The point in this discussion is not whether Cardinal Nicholas of Cusa was or was not a man of faith. The point is rather that it was almost natural for excellent minds to fall back upon pagan premises, since they were repelled by certain tenets of the Christianity they otherwise professed. We saw that one of these tenets was the immortality of the soul, which Pomponazzi denied philosophically but still professed as a Christian. The doctrine of the Incarnation was another hard-to-swallow tenet, as it necessitated a certain degree of anthropomorphization of God, which would limit him and deny his infinity. The importance of faith as the cornerstone of religion was also distasteful because it blocked the free movement of reason, and of science in particular.
What we have called the pagan thrust is the ambition of many thinkers, past and present, to remove these obstructions and to formulate a natural religion, as it came to be called. And where is this natural religion to be found ready-made if not in pagan antiquity, where the sages had repudiated the Homeric pantheon, relegated the gods to a position of inaction and indifference, and endowed the natural forces with philosophical tags so that there could be no question of faith in an impersonal cosmos?

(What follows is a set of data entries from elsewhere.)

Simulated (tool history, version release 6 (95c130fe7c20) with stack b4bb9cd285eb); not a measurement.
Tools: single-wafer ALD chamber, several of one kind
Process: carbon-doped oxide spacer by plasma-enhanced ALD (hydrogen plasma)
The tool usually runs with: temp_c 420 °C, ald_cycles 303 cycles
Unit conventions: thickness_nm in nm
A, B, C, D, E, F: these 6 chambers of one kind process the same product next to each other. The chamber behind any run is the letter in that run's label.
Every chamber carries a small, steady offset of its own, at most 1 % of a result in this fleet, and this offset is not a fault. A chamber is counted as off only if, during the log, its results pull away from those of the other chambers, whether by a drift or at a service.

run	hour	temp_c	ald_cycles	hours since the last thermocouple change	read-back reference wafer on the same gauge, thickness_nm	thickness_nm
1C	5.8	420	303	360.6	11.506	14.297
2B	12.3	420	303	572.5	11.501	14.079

The success of the pagan revival was stupendous, whether in the studies of the occult or of wisdom. We must look for the root of this success in the relentless efforts of so many thinkers not only to unearth ancient writings but also to formulate arguments against the Christian religion. Pagan speculation itself was supported by prestigious doctrines of the Orient, which display a spectacular and attractive variety of arguments grounded in pantheism, Gnosticism, and atomism. These Eastern doctrines are not just philosophies: they are worldviews, speculative but also lived visions --- religions, ethics, and epistemology in one. This makes them full-fledged rivals of Christianity.